P.U.C. Introduces the Raspberry Pi
In 2014, the Public Utilities Commission launched its Young Innovators Programme by giving students the tools to create mobile apps, and this year it’s all about the raspberry pi. It sounds like a dessert, but it’s actually a credit-card sized computer platform created by Cambridge professors in 2008. The PUC intends to hand over five computers to forty-seven secondary schools with active IT programs, and the objective is to encourage the greater use of computers – not at the level of users, but as a platform that students can build on to come up with innovative solutions to challenges. Today, the PUC held a soft launch of the raspberry pi program.
John Avery, Chairman, Public Utilities Commission
“We’ve chosen the raspberry pi…it’s a small computer platform, very affordable, and we’ve chosen that as a teaching tool for teachers and for students at the high school level for this program to incorporate into their ICT curriculum in the high schools so that students become more familiar with the computer as a building block as opposed to just a tool to be used to solve problems involving data and that sort of thing or simply as a tool for accessing information on the internet. We want to encourage people to use computers to actually build new devices, new systems, new platforms.”
Dalwin Lewis, Consultant
“The raspberry platform allows young minds to actually interact with a computer – not only to program it but to actually do things like add sensors to it…allow them to get the temperature of a room, add a sensor whereby if you’re walking it can detect motion, or it can say something, or do something. So this platform allows young minds to explore like the way it used to be, and that is something Belize really needs, for the young minds to explore, to become curious.”
Roosevelt Blades, Consultant
“This is the start of a great initiative in our country. We hope to see more computer engineers, programmers, network administrators…as there is always a demand for these professionals. This initiative should foster a new breed of programmers who will be able to offer BPO services at a high level which in turn will produce better paying jobs for these individuals. The possibilities are endless, and the future is very promising.”
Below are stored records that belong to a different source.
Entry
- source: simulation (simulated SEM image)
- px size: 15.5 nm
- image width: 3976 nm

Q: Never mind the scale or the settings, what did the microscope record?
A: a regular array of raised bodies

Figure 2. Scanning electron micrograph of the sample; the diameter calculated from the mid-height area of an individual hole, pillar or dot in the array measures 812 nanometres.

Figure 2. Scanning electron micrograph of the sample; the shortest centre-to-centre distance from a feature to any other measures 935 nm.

The PUC will hold a workshop on the raspberry pi on Monday, and a total of eighty teachers from forty-seven classrooms all across the country have enrolled in the program. The teachers are then expected to pass on the knowledge and innovation to their students.
A new, 10 times more powerful, same price, version 3 of this wonderful computer, is now being produced in the factory in UK, but when we wanted to buy, they would no longer post to Belize and failed to say why they wont post any of their versions. What does the PUC say about this and what is the UK High Commissioner doing to remove this discrimination against Belize?